Martin’s Concerto for Seven Wind Instruments, Percussion and Strings was written in 1949, when the composer was 59. It features seven wind soloists who each play in turn at the beginning of the first movement. The structure of this opening section owes a debt to the Baroque concerto grosso form because there are alternating sections of solo passages and orchestral material. Martin introduces each of the solo instruments in this order: oboe, clarinet, horn, trumpet, trombone, bassoon and flute. This sequence is repeated at the end of the movement, bringing it to a close. The main theme is energetic, and a lyrical melody provides contrast during the development of the musical material.

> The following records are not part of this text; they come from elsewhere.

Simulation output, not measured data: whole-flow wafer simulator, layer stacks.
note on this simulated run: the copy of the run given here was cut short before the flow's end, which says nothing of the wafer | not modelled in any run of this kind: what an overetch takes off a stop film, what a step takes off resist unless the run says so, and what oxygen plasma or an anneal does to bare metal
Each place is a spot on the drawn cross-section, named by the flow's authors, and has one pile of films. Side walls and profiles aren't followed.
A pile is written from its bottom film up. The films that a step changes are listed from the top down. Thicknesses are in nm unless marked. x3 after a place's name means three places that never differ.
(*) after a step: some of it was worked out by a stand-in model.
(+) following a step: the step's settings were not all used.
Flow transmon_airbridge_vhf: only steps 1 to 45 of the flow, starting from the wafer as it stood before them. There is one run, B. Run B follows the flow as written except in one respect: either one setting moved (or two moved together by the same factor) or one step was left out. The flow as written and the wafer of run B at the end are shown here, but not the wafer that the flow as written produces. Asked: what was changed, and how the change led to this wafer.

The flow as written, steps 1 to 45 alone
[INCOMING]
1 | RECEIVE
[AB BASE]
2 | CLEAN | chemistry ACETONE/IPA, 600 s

The second movement unfolds over an ostinato, or repeated rhythmic-melodic figure, in the lower instruments. The word ostinato comes from the Italian for “stubborn” or “obstinate,” and its steadiness is contrasted in this movement with agitated passages in the higher instruments. The last movement is a scherzo featuring virtuosic solos. The middle section of the final movement has an extended episode for percussion. The piece ends with a lively recap of the main scherzo theme. Drawing upon Classical and Baroque styles as well as Romantic harmony and chromaticism, the style of this concerto emerges as something wholly unique — a sound that was completely Frank Martin.
The horn of Wolfgang Amadeus Mozart’s time was quite a bit different than today’s modern horn. The most significant difference is the presence of valves on the modern instrument allowing the player to change pitches more easily and have access to chromatic notes. The horn of Mozart’s time changed pitch primarily through change in a player’s air stream and embouchure (the shape and pressure of the lips against the mouthpiece), and through other physical alterations of the tube length, such as adjusting the hand position inside the horn’s bell. Accuracy of pitch — hitting the right notes — was a central issue for horn players, especially in the higher range. The earliest horns, called “natural horns,” could only play in certain keys, and then only certain notes in the overtone series. By the time Mozart was writing, horn players were able to play melodies, much to the delight of composers.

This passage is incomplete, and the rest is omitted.